Scanning tunneling microscopic study of transition metal dichalcogenide ultrathin films

Abstract

Monolayer transition metal dichalcogenides (TMDCs) have attracted considerable scientific and technological interests because of their extraordinary electronic and optoelectronic properties. TMDCs exist in different phases such as hexagonal (2H), octahedral (1T) or monoclinic (1T’) structures. Monolayer 2H phase TMDC is commonly a semiconductor with the direct bandgap showing strong photoluminescence, large exciton binding energy as well as novel spin and valley properties. However, the 1T’ phase is semi-metallic and exhibits some interesting properties such as large magnetoresistance, topological insulator and Weyl semimetal states. In this thesis, monolayer and bilayer WSe2 and MoTe2 films grown by molecular-beam epitaxy (MBE) and their different electronic characteristics as revealed by scanning tunneling microscopy and spectroscopy (STM/S) measurements are presented.
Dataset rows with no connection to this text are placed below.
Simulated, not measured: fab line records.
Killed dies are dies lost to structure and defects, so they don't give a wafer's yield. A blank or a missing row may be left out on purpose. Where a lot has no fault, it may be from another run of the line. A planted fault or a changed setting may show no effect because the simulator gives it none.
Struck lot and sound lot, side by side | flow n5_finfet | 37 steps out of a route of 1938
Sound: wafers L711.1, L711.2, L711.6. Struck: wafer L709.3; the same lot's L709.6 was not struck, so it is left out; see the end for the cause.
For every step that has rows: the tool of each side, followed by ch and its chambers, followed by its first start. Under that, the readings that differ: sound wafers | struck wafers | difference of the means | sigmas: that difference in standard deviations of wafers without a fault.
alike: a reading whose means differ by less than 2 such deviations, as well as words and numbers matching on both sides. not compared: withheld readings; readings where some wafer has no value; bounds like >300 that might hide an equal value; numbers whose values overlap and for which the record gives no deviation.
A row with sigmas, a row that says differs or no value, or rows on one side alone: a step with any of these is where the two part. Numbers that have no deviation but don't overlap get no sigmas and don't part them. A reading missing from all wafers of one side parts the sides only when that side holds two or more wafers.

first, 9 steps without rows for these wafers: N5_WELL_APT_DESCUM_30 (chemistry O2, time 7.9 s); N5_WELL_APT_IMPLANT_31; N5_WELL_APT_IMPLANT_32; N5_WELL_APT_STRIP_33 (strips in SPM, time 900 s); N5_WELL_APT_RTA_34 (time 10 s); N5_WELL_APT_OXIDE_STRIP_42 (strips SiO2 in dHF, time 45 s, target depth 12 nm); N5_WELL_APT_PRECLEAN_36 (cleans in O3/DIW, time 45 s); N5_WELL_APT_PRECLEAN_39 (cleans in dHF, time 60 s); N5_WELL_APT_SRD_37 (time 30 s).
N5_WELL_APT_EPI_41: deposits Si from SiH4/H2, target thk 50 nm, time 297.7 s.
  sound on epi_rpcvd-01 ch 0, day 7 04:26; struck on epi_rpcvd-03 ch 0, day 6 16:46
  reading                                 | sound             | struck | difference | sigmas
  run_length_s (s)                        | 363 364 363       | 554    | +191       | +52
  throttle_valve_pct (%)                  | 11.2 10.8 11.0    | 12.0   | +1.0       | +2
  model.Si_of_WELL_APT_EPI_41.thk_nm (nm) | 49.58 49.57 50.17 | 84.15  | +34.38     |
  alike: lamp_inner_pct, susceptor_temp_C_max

Epitaxial growth of WSe2 by MBE reveals layer-by-layer growth mode on highly ordered pyrolytic graphite (HOPG) substrate. By STM/S studies, bandgap narrowing with increasing film thickness is observed. A novel upward band bending effect on both sides of bilayer steps is noted indicating hole accumulation at the boundaries. In monolayer WSe2, quantum quasi-particle interference (QPI) around point defects is reported affirming the presence of spin–valley coupling and large spin splitting at the Q valleys in the conduction band. Comparing with the first-principles calculations, the QPI patterns can be attributed to spin-conserving scattering processes implying long valley and spin lifetime which is promising for applications in spintronic and valleytronic devices.

In contrast, MBE growth of MoTe2 reveals coexistence of 2H and 1T’ phases. By changing the growth conditions or annealing processes, an obvious phase tuning effect is noted. The nucleation and growth of 1T’ phase is favoured at low growth temperature and high Te flux which can be associated with Te adsorbate on the surface. First-principles calculations also support this finding. The convenient phase control of MoTe2 by MBE makes it possible for phase-transition electronic devices based on TMDCs. Furthermore, dense triangular networks of inversion domain boundaries have been observed in 2H-MoTe2 domains by STM/S studies. Quantum dot states confined in the small triangle domains in the 2H phase are revealed. A quantum interference effect in 1T’-MoTe2 is also reported due to intervalley scattering between two electron pockets.

The findings reported in the thesis illustrate the extraordinary and unique electronic properties of two-dimensional TMDCs, which are of interests for both fundamental physics and device applications.